Oops.
Construction workers at Independence and Sprigg streets, inadvertently sliced through a cable that left the Cape Girardeau Police Department and a few administrative offices in city hall without telephone service for an hour and a half Wednesday.
The phone lines went dead about 2:30 p.m., said Tracy Glenn of the city's public relations office. They were restored around 4 p.m.
In between, the police department had to receive its calls from the fire department's main station across the street. Emergency 911 calls automatically bounced over to the Cape Girardeau County Sheriff's Department.
Glenn said that the construction crew cut through a cable about two and a half inches thick and blanked out computer screens and fax machines, as well as the telephone service. The cable also contained four trunk lines used for 911 calls. Glenn said that three of those trunk lines were disconnected. The police were able to answer a fourth of the emergency calls coming through on the one trunk line, but the rest were automatically rerouted to the county.
The disruption also cut off radio transmission and the police had to use a backup radio system, which is not as strong as the regular radio, said patrolman Jason Selzer. Despite the difficulty, calls were answered and police cars were dispatched.
"We were answering phones at the fire department, dispatching from here, and 911 calls were going to the county," he said.

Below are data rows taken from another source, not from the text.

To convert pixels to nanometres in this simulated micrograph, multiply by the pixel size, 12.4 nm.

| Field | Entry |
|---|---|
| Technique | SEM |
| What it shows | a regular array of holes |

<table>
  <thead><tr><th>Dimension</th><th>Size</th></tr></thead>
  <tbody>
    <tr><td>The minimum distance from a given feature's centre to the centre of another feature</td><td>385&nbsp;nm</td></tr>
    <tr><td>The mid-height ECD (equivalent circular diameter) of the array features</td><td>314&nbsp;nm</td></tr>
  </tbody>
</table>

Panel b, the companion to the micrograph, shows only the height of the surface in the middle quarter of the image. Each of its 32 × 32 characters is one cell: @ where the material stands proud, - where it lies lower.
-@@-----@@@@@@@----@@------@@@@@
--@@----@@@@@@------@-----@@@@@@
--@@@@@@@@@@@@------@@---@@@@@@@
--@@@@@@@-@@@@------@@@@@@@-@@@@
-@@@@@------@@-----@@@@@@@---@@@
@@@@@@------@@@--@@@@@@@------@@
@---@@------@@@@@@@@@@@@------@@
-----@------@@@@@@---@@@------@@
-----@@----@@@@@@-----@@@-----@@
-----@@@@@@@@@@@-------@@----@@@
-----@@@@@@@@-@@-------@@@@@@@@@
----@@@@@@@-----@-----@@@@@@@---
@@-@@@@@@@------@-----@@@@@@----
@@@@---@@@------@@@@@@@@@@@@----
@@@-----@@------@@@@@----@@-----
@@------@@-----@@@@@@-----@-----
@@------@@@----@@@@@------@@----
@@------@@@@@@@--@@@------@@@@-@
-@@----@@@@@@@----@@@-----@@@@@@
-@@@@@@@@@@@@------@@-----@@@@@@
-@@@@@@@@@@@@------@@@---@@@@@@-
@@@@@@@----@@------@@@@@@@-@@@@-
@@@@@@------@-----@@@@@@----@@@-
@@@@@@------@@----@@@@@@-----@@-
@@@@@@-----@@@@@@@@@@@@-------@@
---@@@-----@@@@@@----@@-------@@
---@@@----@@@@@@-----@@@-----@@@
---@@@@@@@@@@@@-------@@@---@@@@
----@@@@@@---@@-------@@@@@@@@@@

After letting the public know through radio and television announcements where to call for police assistance, a police officer with a cell phone set up at the fire station, Selzer said. When a police call came into the fire station, that officer would call another officer with a cell phone at the police station who would relay information to the dispatcher until Southwestern Bell was able to repair the broken cable.
Selzer said the police department may have missed some calls to the main number, but no emergencies went unanswered.
"It was inconvenient," he said. "We lost a couple of calls but 911 kept going."
Most of the rest of the police station had time to reflect on what they did before fax machines and computers.
"The station commander did not get as many phone calls," Selzer said, "and the records clerk did not get any calls. They were able to catch up on a few things."